There’s a lot of grass roots stuff which I was lucky enough to get a good grounding in. I was able to move up through operations mainly as a result of the lucky break in the early part of my career, through to senior operations roles and then an md’s job.
David Franks has achieved a great deal in his job as Trains Division managing director at NEG. The six train companies in his charge rank among the best in the country. Two, Silverlink and Central Trains, operate under some of the most challenging conditions anywhere on the network.
‘One of our real strengths is an ability to make the trains run on time.’ How is this achieved?
Each of our train operating companies has a managing director and a team responsible for running that business. My job is to make sure that the (same) systems, processes and quality standards apply in each of the businesses. And where we have good practice operating in one that is replicated in another.

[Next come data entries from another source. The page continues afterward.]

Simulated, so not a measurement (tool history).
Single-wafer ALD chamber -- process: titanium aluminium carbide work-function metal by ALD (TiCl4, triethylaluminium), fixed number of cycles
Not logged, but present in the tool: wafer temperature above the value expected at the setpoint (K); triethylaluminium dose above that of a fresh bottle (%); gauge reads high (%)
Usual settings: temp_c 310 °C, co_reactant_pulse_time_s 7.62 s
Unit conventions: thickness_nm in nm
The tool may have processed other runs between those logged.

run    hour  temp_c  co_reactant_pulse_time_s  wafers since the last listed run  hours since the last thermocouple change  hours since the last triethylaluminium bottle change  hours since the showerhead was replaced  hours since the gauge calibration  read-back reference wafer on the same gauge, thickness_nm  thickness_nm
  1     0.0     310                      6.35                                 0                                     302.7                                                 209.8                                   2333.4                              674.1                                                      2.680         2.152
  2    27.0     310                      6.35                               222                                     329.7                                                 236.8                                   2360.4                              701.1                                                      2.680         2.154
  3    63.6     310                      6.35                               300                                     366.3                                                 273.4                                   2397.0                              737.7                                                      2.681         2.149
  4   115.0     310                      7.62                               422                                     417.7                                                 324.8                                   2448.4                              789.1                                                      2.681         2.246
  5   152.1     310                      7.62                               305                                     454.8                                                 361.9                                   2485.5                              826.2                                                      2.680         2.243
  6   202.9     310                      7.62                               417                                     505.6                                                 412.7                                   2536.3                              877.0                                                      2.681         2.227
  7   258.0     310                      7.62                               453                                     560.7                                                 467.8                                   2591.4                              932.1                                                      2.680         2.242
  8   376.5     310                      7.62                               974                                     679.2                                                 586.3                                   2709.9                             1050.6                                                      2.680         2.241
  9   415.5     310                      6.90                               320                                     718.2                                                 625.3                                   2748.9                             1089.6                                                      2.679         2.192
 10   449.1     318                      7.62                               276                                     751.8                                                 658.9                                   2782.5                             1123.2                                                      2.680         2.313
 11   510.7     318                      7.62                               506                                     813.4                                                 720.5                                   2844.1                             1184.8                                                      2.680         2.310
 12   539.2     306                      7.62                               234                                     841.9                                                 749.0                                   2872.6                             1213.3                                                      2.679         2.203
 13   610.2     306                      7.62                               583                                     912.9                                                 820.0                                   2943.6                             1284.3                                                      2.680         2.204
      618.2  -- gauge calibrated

We avoid the concept of ‘it wasn’t invented here.’ We asked, ‘how are you managing performance’ in every business and we took the very best of each of the aspects of performance management and wrote down a performance managing system. This included managing our own activity, train crew, fleet, station staff; all activity under our direct control.
Then we looked at things that weren’t in our control like Network Rail and other train operators and we put plans in place to manage that activity as well. We put escalation plans in place such that if it wasn’t working we knew what to do at any given time.
So it may ultimately escalate to me having to go and talk to Iain Coucher, say, to fix things. That process is in place and replicated in every one of our businesses. Everybody is audited on that process. My job is to set the standard and encourage its use across the business and that’s what drives standards up.’
Great conundrum
Franks will not be drawn on how NEG is handling the bidding process. ‘The great conundrum for the next generation of rail chiefs in Whitehall is how to bring back quality service provision instead of simply chasing the highest bid. Talking to people at the top of their game will certainly inform the future development of the railway.’
On the face of it Franks has had a plain sailing career, notwithstanding the LTS ‘misery bid’ and NEG’s current challenges. However, his wife died in 2002. How did he cope? ‘It’s incredibly difficult, emotional turmoil like that.’ He says he was helped by other people sharing their experience of bereavement. ‘Life is life and you have to get on with it. I’m lucky in that I work in an industry which is a family and people are there and support you. I had huge support at the time. But I’ve also got a really tough job to do... you can work harder, yes, that does and can help.’
David Franks enjoys home life. He has since remarried, and goes fishing
‘Relax? Don’t assume I relax when I go fishing! I only go fishing when it’s a competition. I go coarse fishing linked to Railsport.’ He’s been fishing since he was 14 and has just returned from an international competition in Luxembourg as part of Railsport - on the Moselle river. ‘We were the away team... but we still won.’ Railsport GB also won the first USIC Golf Championship at Clervaux in Luxembourg holding off the challenge of 13 other countries over two days of competition.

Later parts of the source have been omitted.